Friday, January 26, 2018

The Doubts of John the Baptist



Matthew 11:1-11
And it came to pass, when Jesus had made an end of commanding his twelve disciples, he departed thence to teach and to preach in their cities. Now when John had heard in the prison the works of Christ, he sent two of his disciples, And said unto him, Art thou he that should come, or do we look for another? Jesus answered and said unto them, Go and shew John again those things which ye do hear and see: The blind receive their sight, and the lame walk, the lepers are cleansed, and the deaf hear, the dead are raised up, and the poor have the gospel preached to them. And blessed is he, whosoever shall not be offended in me. And as they departed, Jesus began to say unto the multitudes concerning John, What went ye out into the wilderness to see? A reed shaken with the wind? But what went ye out for to see? A man clothed in soft raiment? behold, they that wear soft clothing are in kings' houses. But what went ye out for to see? A prophet? yea, I say unto you, and more than a prophet. For this is he, of whom it is written, Behold, I send my messenger before thy face, which shall prepare thy way before thee. Verily I say unto you, Among them that are born of women there hath not risen a greater than John the Baptist: notwithstanding he that is least in the kingdom of heaven is greater than he.

Luke 7:19-23
And John calling unto him two of his disciples sent them to Jesus, saying, Art thou he that should come? or look we for another? When the men were come unto him, they said, John Baptist hath sent us unto thee, saying, Art thou he that should come? or look we for another? And in that same hour he cured many of their infirmities and plagues, and of evil spirits; and unto many that were blind he gave sight. Then Jesus answering said unto them, Go your way, and tell John what things ye have seen and heard; how that the blind see, the lame walk, the lepers are cleansed, the deaf hear, the dead are raised, to the poor the gospel is preached. And blessed is he, whosoever shall not be offended in me.

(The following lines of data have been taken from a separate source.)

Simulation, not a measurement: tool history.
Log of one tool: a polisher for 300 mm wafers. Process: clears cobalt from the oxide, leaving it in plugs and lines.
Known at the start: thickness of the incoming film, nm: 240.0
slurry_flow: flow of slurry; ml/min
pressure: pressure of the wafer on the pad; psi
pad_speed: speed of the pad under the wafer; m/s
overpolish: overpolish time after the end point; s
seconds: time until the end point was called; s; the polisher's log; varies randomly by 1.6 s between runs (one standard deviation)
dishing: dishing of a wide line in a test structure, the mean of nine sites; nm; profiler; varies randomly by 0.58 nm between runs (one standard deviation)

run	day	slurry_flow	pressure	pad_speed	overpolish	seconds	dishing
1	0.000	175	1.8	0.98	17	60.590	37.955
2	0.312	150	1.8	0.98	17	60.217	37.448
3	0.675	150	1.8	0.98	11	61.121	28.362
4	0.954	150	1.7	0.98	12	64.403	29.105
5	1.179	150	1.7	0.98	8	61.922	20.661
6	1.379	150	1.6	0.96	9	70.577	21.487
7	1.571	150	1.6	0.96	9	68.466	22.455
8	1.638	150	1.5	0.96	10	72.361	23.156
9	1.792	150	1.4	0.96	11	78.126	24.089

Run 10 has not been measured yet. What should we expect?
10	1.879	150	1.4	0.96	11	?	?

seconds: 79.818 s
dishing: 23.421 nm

As one reads this passage with understanding, the question arises: how is it that John the Baptizer, the man who was announced by the angel Gabriel to go before Messiah in the spirit and power of Elijah (Luke 1:17), have doubted the ministry of the very man whom he had announced?

The circumstance of John the Batpizer’s life and ministry are best known through the gospel of Mark. It is in this gospel, by means of retrospection, that Mark recounts the events surrounding the imprisonment and eventual execution of John at the hands of Herod the tetrarch. The account is also briefly mentioned in the gospel of Luke.

History informs us that the woman Herodias had previously been married to Philip, but had at some point left him in favor of his brother, Herod Antipas.[1] Not only was this woman the wife of his brother, but she was also Herod’s niece, the daughter of his half-brother Aristobulus. While Herod was not Jewish, being half Idumean and half Samaritan by birth, he was a leader in Israel, and thus assumed some manner of personal responsibility before the nation of Israel for his actions. His gross immortality with Herodias caught the attention of John the Baptizer, who had at some point spoken against Herod’s sinful behavior, stating plainly that it was not lawful for Herod to have his brother’s wife (Mark 6:18).
It was Herodias, not Herod, who was particularly angry against John for these words. The Scriptures tell us that she sought to have him killed, but Herod was a particularly superstitious man, and had some level of respect for John’s authority, hearing John’s messages readily and observing John’s sayings. Thus Herod was not willing to kill him, but only to imprison him as a means of pacifying the wrath of Herodias.

The amount of time John spent in prison was unknown, but the text seems to indicate that once he had been arrested, he was never again released. Mark 6:27 reveals that, in the process of time, Herodias was successful in her demand that John be killed. It is the interlude, however, that we are most interested in: the time between when John was arrested and when Herod had him beheaded.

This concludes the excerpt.